The unilateral ceasefire in Jammu and Kashmir (J&K) has been renewed for three months. The earlier three months of ceasefire have produced neither security for the people of J&K nor started a process towards peace. What it has done is establish the government's credentials in the eyes of the international community as a believer in dialogue as the only means to peace.The ceasefire announcement is in line with the millennium's proposed new order, hoped to be built around dialogue and diplomacy, collective security, multilateralism and globalisation, and not around violence. And yet the decision must have been taken with the knowledge that neither Pakistan nor the militant groups share the hopes of the new order. Their attitude remains rooted in the twisted interpretation of `jehad'.

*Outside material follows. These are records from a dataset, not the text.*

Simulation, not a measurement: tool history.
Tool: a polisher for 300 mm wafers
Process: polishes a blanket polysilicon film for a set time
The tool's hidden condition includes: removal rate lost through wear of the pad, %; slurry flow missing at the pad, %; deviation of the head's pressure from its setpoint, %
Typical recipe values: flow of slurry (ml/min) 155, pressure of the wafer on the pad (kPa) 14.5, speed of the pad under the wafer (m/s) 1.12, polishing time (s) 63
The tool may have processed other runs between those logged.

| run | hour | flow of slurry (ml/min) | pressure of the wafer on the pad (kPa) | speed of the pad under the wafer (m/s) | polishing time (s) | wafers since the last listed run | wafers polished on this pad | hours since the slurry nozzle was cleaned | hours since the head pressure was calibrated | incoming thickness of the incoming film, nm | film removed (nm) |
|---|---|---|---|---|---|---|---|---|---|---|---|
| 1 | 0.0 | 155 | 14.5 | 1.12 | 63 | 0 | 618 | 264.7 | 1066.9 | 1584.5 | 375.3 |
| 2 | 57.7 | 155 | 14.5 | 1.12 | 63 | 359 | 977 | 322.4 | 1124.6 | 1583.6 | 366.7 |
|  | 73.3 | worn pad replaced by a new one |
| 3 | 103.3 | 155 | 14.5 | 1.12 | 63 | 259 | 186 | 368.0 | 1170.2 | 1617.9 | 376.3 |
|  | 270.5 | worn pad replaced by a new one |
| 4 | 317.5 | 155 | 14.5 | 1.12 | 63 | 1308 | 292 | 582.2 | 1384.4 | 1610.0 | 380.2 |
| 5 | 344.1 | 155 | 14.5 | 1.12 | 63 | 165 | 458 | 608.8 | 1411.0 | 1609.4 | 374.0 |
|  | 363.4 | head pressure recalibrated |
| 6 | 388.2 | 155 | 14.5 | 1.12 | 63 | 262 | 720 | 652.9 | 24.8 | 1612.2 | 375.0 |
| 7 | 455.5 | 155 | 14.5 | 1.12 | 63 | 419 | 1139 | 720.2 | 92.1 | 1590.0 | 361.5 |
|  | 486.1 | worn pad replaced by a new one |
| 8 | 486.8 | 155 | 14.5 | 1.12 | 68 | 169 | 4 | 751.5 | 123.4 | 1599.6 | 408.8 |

We have been led to believe that the ceasefire is intended to establish a ``peace process'' for J&K. As Ambassador Gehad Mardi has pointed out in an incisive analysis of the West Asian situation, any ``peace process has two elements that are distinct yet generically inter-related''. Peace is a state of being, while ``process'' is a mechanism by which such a state could be reached. In the Kashmir situation, one can talk of the ``solution process'' since we talk of a solution. The process is variable while the solution has to be constant, and can be established only if the solution is clearly defined. The ``process'' is easily put in place if the parties to the dialogue are well defined.
When the ceasefire was announced, the government's intention seemed to be to open talks with the so-called representatives of the people of J&K, the Hurriyat Conference. This made sense since it was meant to lead to dialogue with Kashmiris within the Indian constitution.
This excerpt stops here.